You don't even necessarily need AI, just a scalable engine with an eye towards the future.
Imagine for a second that the original Crysis released on a fixed platform instead of being able to run on a PC of any spec. Also, in this situation that the code for it was exactly the same (IE - forward looking code that expected faster and more capable hardware than was available at the time). Now since they'd be releasing it on a fixed platform, they'd likely lock down the settings so that it could run at 30 FPS (due to how "heavy" and demanding the engine was) with a very small chance of another setting option for 60 FPS (at much greater reduced IQ).
For hardware available at that time, that would likely mean some mix of low and medium settings with maybe a high setting or two enabled for a more "mainstream" oriented hardware setup (say around 500-750 USD PC specs at the time the game launched).
Fast forward 4-5 years and again with "mainstream" oriented hardware (under 1k USD PC specs) and settings can be bumped quite significantly.

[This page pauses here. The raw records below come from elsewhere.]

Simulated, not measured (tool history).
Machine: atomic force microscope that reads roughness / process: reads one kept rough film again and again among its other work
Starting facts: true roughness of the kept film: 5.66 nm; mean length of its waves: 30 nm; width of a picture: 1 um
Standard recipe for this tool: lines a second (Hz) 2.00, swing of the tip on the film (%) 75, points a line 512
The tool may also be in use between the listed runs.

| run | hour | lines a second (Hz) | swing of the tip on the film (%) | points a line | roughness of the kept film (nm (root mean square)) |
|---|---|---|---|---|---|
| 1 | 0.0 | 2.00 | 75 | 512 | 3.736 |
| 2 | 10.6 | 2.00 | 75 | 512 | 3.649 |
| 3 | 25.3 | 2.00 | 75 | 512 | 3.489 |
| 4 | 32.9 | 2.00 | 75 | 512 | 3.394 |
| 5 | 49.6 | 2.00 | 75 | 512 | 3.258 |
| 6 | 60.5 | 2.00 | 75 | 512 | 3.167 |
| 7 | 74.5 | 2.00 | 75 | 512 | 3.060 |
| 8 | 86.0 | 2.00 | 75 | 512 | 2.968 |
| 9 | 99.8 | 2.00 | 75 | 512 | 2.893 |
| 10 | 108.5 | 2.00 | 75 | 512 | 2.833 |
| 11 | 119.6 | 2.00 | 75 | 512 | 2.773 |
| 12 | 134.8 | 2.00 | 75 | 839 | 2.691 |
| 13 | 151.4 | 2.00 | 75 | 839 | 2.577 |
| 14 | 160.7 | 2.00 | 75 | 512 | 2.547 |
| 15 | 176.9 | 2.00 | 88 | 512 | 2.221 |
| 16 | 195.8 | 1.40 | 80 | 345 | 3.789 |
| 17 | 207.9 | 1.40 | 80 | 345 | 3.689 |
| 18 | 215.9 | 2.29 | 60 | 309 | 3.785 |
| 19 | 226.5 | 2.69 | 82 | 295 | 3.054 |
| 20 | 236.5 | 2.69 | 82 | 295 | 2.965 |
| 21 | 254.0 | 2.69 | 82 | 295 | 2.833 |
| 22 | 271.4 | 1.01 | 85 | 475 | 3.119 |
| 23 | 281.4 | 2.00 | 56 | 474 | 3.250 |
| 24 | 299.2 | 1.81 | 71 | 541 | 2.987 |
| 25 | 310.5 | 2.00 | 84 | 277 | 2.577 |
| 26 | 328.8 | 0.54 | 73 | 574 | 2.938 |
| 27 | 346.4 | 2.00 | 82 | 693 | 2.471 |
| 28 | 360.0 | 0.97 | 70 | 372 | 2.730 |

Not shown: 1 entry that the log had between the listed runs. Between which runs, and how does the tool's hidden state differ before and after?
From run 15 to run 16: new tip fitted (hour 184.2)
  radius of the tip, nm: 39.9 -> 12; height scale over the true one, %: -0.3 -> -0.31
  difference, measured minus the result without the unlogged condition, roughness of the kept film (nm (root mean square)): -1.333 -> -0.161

We've seen how the graphics in Crysis can change quite dramatically depending on the level of hardware that it can run on (IE - the settings that are used).
So unlike the actual PC release where someone could immediately run max settings (at a virtual slideshow) and see how the game would look, a fixed platform wouldn't expose those higher setting levels (texture quality, filtering, POM, higher geometry settings, view distance, lighting quality, etc.) at launch. So in 4-5 years when new hardware came out, it would have been a rather dramatic increase in game visuals as opposed to how the PC release played out where you already knew what the game could look like, but now it's playable at higher settings.
Keep in mind that Crysis was still considered one of the best looking games available even 4-5 years after it released.
Of course, the argument against something like that is that there really aren't any developers anymore that really push the envelope with graphics in their games (meaning, coding for some future combination of unannounced hardware products) due to the constant complaining by a vocal segment of the PC community that constantly complains that they can't run maxed Ultra settings on their 2-3 year old hardware.
So then the question would be, could MS or Sony convince developers to start programming like that again? IE - like PC game developers coded back in the late 90's to early 2000's before all the big PC devs went multiplatform and started to focus on consoles as the primary development target.